In the first round, Joshua found the timing of his jab quickly, to his credit. He varied its destination well, while his crosses and hooks were out of range for the time being. As the rounds progressed, however, those shots began to land intermittently, with Helenius more than once eating right crosses with his back to the ropes – a sign of what would ultimately prove his downfall.
As early as the third round, fans had begun to whistle – then boo – but all the while Joshua kept working, refusing to force a finish. It could be argued that Joshua should have been more adventurous, mind you, but he was intent on taking his time. The lancing jab was still working to good effect, bloodying Helenius’s nose badly.
In the fifth, Joshua knocked the Finn, 39, off balance with a well-timed counter left hook, just as Helenius seemed to be growing in confidence, output and accuracy. But in the sixth, the boos resumed and reached a quite startling level, accompanied by one shout of: “AJ, what are you f***in’ doin’??”
Biding his time, it seemed, and in the next round he decided the time had come. Joshua jabbed high, then low, with neither shot landing but neither intended to. Behind those feints, Joshua hid a hard right cross, slung onto Helenius’s chin, which sent the Finn lolloping sickeningly to the mat.
Joshua walked away at once, knowing the job was done. Then, in a moment of defiance and with a glimmer of his old swagger, he turned and added a crotch chop, as the crowd around him finally used its voice to support the face of British boxing.
“People need to leave me alone, let me breathe a bit. I’ll see you again soon, hopefully two more times this year, I need to stay busy,” Joshua said, before taking a shot at his rivals. “My back’s gone, I’m carrying this heavyweight division to the top.”

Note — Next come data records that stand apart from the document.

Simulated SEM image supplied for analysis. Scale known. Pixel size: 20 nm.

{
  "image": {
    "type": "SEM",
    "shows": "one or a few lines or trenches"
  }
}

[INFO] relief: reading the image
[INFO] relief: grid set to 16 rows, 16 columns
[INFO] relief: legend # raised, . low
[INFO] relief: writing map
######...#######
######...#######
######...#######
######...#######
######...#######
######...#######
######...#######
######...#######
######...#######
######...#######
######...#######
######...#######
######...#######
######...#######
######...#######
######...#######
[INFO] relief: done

Joshua, yet again to his credit, stayed to embrace those changeable masses in the O2 for more than half an hour. He has been accused of holding a grudge or two in his time, but he was quick to forgive on this night.
Regardless of whether the Deontay Wilder fight is next for Joshua, the merit of this win should not be overlooked. Fans might actually cherish Joshua’s come-up – that bewitching batch of knockouts against lesser foes – more than most of the fights in his two world-title reigns.
When all is said and done, fighters leave fans with memories and highlights packages, and this victory over Helenius was a long-awaited, much-needed addition for Joshua. In winding back the clock, Joshua might just have found himself again.